I hope someone can explain this to me.
I have modified the code to make it clear so that is easier to understand what is doing.
I’ve implemneted some changes where I was populating latLong fields.
However, I noticed that this didn’t work.
No errors, simply the latLong fields in item was null
The issue that fixed it was changing
location?.copy to item.location?.copy(
address?.copy( to item.location.address?.copy(
This is confusing me. I started reading about it and understand that it has something to do with the basic mechanism in Kotlin with shalow copies and val/vars
However, my understanding is that in both cases item gets a new copy of the location and address copies(with the latLong values) irrespective of whether it’s val/var and item itself should be a new modified copy.
However, this only happens when the local variable ISN’T used.
Can you fix your code? Perhaps split it into two code blocks since you seem to have two versions of the same function?
Also, I don’t understand how you can have this code:
val location = item.location
val address = location?.address
val location = if (address?.latLong == null && postcode != null) {
getLatLong()
} else {
null
}
The compiler should complain about the location variable being declared twice. Is this actually your code? Or did you make some changes after pasting it here?
This has nothing to do with val/var or local variables. In Kotlin (and I believe in most modern languages) objects don’t contain other objects - they reference them. Every object is independent, but can connect to other objects. If you copy an object, you don’t copy its connected objects - you simply create more references to same objects.
It is not clear to me what the question being asked is.

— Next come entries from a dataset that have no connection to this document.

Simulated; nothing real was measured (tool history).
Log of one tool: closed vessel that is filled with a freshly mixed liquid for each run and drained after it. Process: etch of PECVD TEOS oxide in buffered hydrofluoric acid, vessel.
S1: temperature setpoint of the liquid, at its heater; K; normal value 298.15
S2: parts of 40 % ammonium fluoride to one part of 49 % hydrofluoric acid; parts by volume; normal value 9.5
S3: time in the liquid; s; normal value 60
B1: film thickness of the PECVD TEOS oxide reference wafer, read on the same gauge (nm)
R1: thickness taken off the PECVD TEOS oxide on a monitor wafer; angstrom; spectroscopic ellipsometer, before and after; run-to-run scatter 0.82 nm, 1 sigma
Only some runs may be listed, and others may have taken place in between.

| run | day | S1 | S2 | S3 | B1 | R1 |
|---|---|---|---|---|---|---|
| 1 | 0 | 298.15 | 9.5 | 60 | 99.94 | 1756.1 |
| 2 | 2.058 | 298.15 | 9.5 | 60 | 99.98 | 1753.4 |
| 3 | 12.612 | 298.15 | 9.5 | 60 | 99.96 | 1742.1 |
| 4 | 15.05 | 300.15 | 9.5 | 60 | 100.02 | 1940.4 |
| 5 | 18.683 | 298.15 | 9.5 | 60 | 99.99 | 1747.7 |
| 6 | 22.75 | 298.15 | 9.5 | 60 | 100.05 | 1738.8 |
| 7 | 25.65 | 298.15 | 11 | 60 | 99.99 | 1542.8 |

The copy function is not black magic—it is synthesized (i.e., auto-generated at compile time) for all data classes, but it’s not intrinsic (i.e., whose semantics are inexpressible within the language). It has the same parameters as the constructor, and constructs a new instance by calling the constructor.
Given a class like this:
data class Foo(
val a: A,
val b: B
)
…a copy method like this is generated:
fun copy(
a: A = this.a,
b: B = this.b
) = Foo(
a = a,
b = b
)
As can be seen, calling copy on an instance is semantically no different than calling the constructor of the type directly, with the added nicety that parameters can be omitted and default to the value they have in the instance the method was called on. This is nothing special—just the behavior of optional parameters in Kotlin. If you’re interested in how that works, you might want to decompile a function declaration with optional parameters.
As @broot noted, objects don’t contain other objects—all objects live indiscriminately in the heap, where they’re referenced from. This is crucial in understanding mutability.
I will add for clarity: val and var declarations are bindings, not storage. Kotlin being an applications programming language (not a systems programming one like C or Rust), it doesn’t deal with storage at all.
That’s why it’s also said to be a “managed” language—because memory is managed by the runtime (e.g. the JVM, JS runtimes, or Kotlin/Native’s own runtime). This is done using a tracing garbage collector, which periodically scans memory and deletes objects with no references, which are guaranteed to be unreachable. The heap is practically the only form of storage to be aware of, regardless of any optimizations around short-lived objects that a runtime might transparently use to reduce the GC’s young generation pressure (e.g., escape analysis). Things like these are only relevant when needing to squeeze out as much performance as possible, but at that point I would wonder whether to just use Rust and manage memory on my own (see algebraic lifetimes, or arena allocators for bulk allocation and better memory locality).
Bindings simply state “this name references this value.” The difference between val and var is that only the latter can be reassigned (i.e., updated to reference another value). When var is local, reassignments happen within the execution flow of the current function, unless they’re captured in a closure, which extends their scope and makes them non-local (that is, properties).
FWIW, lifetimes are being talked about for Kotlin, and arena allocators already exist for Kotlin/Native! On the JVM, I think there are some APIs that let you bulk-allocate memory as well.
I think it’s also good to be aware of the stack since stackoverflows can happen.
I think it’s also good to be aware of the stack since stackoverflows can happen.
You’re right, @kyay10, but that mostly comes down to making recursive calls or having a call chain that is extremely deep. In fact, since values normally reside in the heap, that makes stack overflow a lot less likely as compared to languages where you might be allowed to simply store too much data in the stack.
I wasn’t aware of lifetimes being talked about for Kotlin. I’m quite curious to see where that leads the language.
memScoped is, last I checked, not an arena allocator. All objects in Kotlin/Native still happen on the heap. It’s just that memScoped keeps track of them and deleted them at the end—but it doesn’t make the allocation local or bulk.
As for low-level memory allocation on the JVM, it is both more unsafe and more weakly typed than C, so it’s a big no-no for me. I’d rather use Rust if I need that much control over memory access patterns, which provides safety and better ergonomics for that.
Take a look at the Unsafe class and decide for yourself! The JVM gives you a choice: be safe and accept extreme memory indirection and GC pressure (and maybe pray for escape analysis to work) or give up all kind of safety and work in a way not really unlike assembly code.